How Chinese Operators Are Gaining Entry

CISA reports that the initial access vector varies between victims but consistently involves exposed or poorly segmented infrastructure, particularly in the DMZ. In one confirmed intrusion, threat actors compromised a web server, used service account credentials to move laterally through the DMZ, then accessed an internal domain controller before finally reaching the VMware environment.

This sequence reflects a broader pattern in Chinese intrusion operations. Rather than attacking the most insulated systems directly, operators focus on edge servers, remote access systems, and virtualization platforms. Once operators reach a vCenter server, they gain access to one of the most powerful and least-monitored control planes in enterprise networks.

From vCenter, they have the ability to:

  • Create cloned virtual machine snapshots containing sensitive credential material.
  • Extract Active Directory databases offline.
  • Create hidden or rogue virtual machines that do not appear in standard management dashboards.
  • Modify startup configurations to launch Brickstorm during system boot.

The use of cloned VM snapshots is one of the most concerning elements highlighted in both the CISA alert and independent research. By cloning domain controllers or identity servers, operators can extract credential stores without ever triggering Windows-based security logging.

Brickstorm’s Stealth Features

Brickstorm’s design reflects a deep understanding of how virtualization infrastructure is monitored, or more accurately, how it is not monitored. Most organizations treat hypervisors and management consoles as infrastructure rather than endpoints, meaning they do not run EDR agents, behavioral detection systems, or fine-grained file integrity tools. This allows Brickstorm to operate in a space often overlooked by blue teams.

Some of Brickstorm’s stealth features include:

  • Masquerading as legitimate system processes or VMware binaries.
  • Using sed modifications to inject malicious startup commands into legitimate init scripts.
  • Deploying web shells on vCenter appliances to enable backup remote access paths.
  • Randomizing or frequently rotating command and control domains, ensuring indicators become obsolete quickly.
  • Relying on encrypted protocols that blend with routine administration traffic.

CISA notes that in several incidents, operators maintained access for extended periods before discovery. In one Mandiant investigation, intruders maintained persistence for more than 390 days.

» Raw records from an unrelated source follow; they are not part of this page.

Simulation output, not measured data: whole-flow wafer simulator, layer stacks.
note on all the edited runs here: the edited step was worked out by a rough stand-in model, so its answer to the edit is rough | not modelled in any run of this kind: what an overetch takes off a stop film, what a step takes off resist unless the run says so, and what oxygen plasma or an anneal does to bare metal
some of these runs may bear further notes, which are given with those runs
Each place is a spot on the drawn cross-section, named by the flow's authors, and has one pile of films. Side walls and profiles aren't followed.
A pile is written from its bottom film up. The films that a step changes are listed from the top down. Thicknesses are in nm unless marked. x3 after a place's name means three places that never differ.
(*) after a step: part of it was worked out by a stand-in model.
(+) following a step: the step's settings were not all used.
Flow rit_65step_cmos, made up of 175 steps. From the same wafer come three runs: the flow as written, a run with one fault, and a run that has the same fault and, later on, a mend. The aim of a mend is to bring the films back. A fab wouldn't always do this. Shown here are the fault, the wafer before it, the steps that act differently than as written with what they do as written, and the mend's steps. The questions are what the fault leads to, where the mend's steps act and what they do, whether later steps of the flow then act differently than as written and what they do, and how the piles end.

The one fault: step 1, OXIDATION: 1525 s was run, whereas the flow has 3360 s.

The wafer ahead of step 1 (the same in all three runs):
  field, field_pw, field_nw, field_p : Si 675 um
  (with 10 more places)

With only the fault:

Why VMware vSphere Is the Prime Target

VMware remains a dominant virtualization platform across federal agencies, state governments, Fortune 500 companies, telecom networks, military contractors, and critical infrastructure. This makes it a high-value target. Compromise of vSphere is roughly equivalent to compromising the physical network itself.

Key reasons Brickstorm targets VMware environments include:

  • vCenter is a central control point, providing broad visibility and access over enterprise workloads.
  • vSphere hosts often run mission-critical systems that cannot be easily updated or rebooted.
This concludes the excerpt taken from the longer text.